Source: https://www.yalelawjournal.org/news/edny-cites-volume-120-article
Timestamp: 2019-04-19 10:53:00+00:00

Document:
Phillips v. City of New York, 2017 WL 6619152 (E.D.N.Y. Dec. 27, 2017) addressed a claim of employment discrimination brought by Lyndelle T. Phillips, a former Assistant Commissioner for Equal Employment Opportunity (EEO) at the Fire Department of New York (FDNY). The plaintiff alleged she was demoted and then fired on account of her race and her decision to speak with an independent EEO consultant retained by the City about the FDNY’s racially hostile atmosphere.

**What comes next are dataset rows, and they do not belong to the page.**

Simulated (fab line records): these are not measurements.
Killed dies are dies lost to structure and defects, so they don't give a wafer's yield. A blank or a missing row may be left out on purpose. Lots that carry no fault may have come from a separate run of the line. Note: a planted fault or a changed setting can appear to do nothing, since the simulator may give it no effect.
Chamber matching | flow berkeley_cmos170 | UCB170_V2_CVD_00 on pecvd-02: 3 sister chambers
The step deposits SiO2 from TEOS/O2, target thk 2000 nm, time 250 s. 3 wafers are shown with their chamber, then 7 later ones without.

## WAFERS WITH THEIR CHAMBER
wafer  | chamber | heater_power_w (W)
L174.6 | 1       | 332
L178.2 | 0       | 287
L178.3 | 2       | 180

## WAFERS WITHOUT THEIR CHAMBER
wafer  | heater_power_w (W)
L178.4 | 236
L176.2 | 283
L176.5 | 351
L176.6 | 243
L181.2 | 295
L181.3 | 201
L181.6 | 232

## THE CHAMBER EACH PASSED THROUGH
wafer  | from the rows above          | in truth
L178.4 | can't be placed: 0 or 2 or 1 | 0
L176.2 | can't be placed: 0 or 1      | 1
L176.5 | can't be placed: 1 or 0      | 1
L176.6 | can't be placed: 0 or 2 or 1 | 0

The City of New York filed motions for summary judgment against both Ms. Phillips’ 42 U.S.C. § 1983 and § 1981 claims. The court granted the motion for summary judgment on statute of limitations grounds with respect to the § 1983 claim, but allowed the § 1981 claim to proceed on the basis that it fell within the federal four-year statute of limitations.
In evaluating plaintiff’s § 1981 claim, the court focused on whether Phillips had shown circumstances that gave rise to an inference of discrimination. To support her claims, Ms. Phillips pointed to differential treatment of comparable employees of a different race. The court noted that the comparators to which plaintiff pointed were factually dissimilar, but district court Judge Jack B. Weinstein relied on Suzanne B. Goldberg’s article Discrimination by Comparison, 120 Yale L.J. 728 (2011), to emphasize that it is often difficult for a person in a senior management position to prove discrimination by using comparators. Goldberg’s article, in fact, discusses the problems the comparator approach presents to successful discrimination claims, and in particular, the difficulties the requirement imposes on “uniquely situated employees.” She argues for changes in discrimination law that acknowledge the complexity of the modern workplace and evolving theories of intersectionality and structural discrimination.
In keeping with Goldberg’s analysis, the court noted that managers often do not receive formal evaluations and are often the only person within an organization to hold their exact job title. In deciding that a jury could find the plaintiff a credible witness with a legitimate claim of discrimination, Judge Weinstein highlighted that Phillips was dismissed only three days after she revealed to a City consultant that race discrimination in the FDNY was broader than revealed in previous litigation. This fact, coupled with previous findings that the FDNY had an atmosphere of racial tension and animus, raised a genuine issue of triable fact as to whether defendants discriminated against plaintiff on account of her race, even if plaintiff was unable to demonstrate differential treatment of comparable employees of a different race.